From: Albert ARIBAUD
Subject: Re: [PATCH 1/1] Y2038: add function __difftime64
Date: Thu, 5 Jul 2018 22:38:01 +0200

Hi Paul,

On Thu, 5 Jul 2018 12:40:07 -0700, Paul Eggert <address@hidden>
wrote :

> Albert ARIBAUD wrote:
> > I would like to know
> > if the following assumptions are correct:
> > 
> > - gnulib contains a year2038 module which is only intended to check
> >    whether time_t is limited to Y2038 or not.  
> Although true for now, in the long run year2038 could be changed to enable 
> macros that will cause the implementation to use 64- instead of 32-bit 
> time_t. 
> This is a plausible thing to do once glibc has such a macro.

Now I'm confused. I was under the impression that you wanted the
64-bit-time stuff to go in gnulib before it went in glibc, so I don't
get what the "once glibc has such a macro" means. Can you elaborate on
what you had in mind?

> > - gnulib does not provide difftime either, so ATM a difftime patch
> >    would only make sense in glibc, not gnulib.  
> Although Gnulib hasn't needed a difftime module yet, it might need one once 
> this 
> 32- vs 64-bit time_t stuff lands into glibc, so let's keep difftime.c usable 
> for 
> Gnulib.


> > - gnulib ... makes no assumption that it will be compiled into a shared 
> > object
> >    form which will provide the same functionalities for both 64-bit and
> >    32-bit callers.  
> Although that's generally true, Gnulib can be used in such shared objects by 
> compiling it twice (once for each model), using different names for each 
> entry 
> point. I vaguely recall some people doing this sort of thing for 32- vs 
> 64-bit 
> file offsets, though I don't recommend the practice myself.
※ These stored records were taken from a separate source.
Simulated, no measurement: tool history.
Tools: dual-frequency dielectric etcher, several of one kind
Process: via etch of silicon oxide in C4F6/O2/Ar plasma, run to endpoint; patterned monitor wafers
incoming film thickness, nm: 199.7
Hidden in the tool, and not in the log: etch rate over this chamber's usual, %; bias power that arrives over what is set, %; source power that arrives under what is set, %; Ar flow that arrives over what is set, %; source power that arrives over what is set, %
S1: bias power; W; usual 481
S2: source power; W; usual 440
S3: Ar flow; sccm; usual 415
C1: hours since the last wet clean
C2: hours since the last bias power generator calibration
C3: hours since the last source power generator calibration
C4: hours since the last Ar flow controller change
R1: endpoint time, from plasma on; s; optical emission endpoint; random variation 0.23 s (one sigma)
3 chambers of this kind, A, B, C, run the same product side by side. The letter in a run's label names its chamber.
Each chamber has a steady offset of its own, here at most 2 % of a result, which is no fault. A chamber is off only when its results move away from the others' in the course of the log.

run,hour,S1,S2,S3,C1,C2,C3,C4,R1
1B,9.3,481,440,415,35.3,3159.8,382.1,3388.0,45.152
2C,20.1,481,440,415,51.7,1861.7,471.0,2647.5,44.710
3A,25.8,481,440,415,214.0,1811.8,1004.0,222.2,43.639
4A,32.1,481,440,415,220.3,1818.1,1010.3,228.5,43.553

OK, so taking mktime as an example since gnulib provides it, and
assuming a platform where time_t is not currently Y2038-proof, if I
wanted to have a Y2038-proof mktime implementation in addition to
the existing non-Y2038-proof one, I could compile mktime.c twice, once
with the native non-Y2038-proof time_t and one with a redefined
Y2038-proof time_t and with mktime #defined to another name to avoid
having the mktime symbol defined twice.

(but I don't see yet how this is going to help making glibc Y2038-proof.
As far as I understand, glibc does not use gnulib and I don't think its
build system ever compiles a single C source file into two object files
for two different word sizes anyway).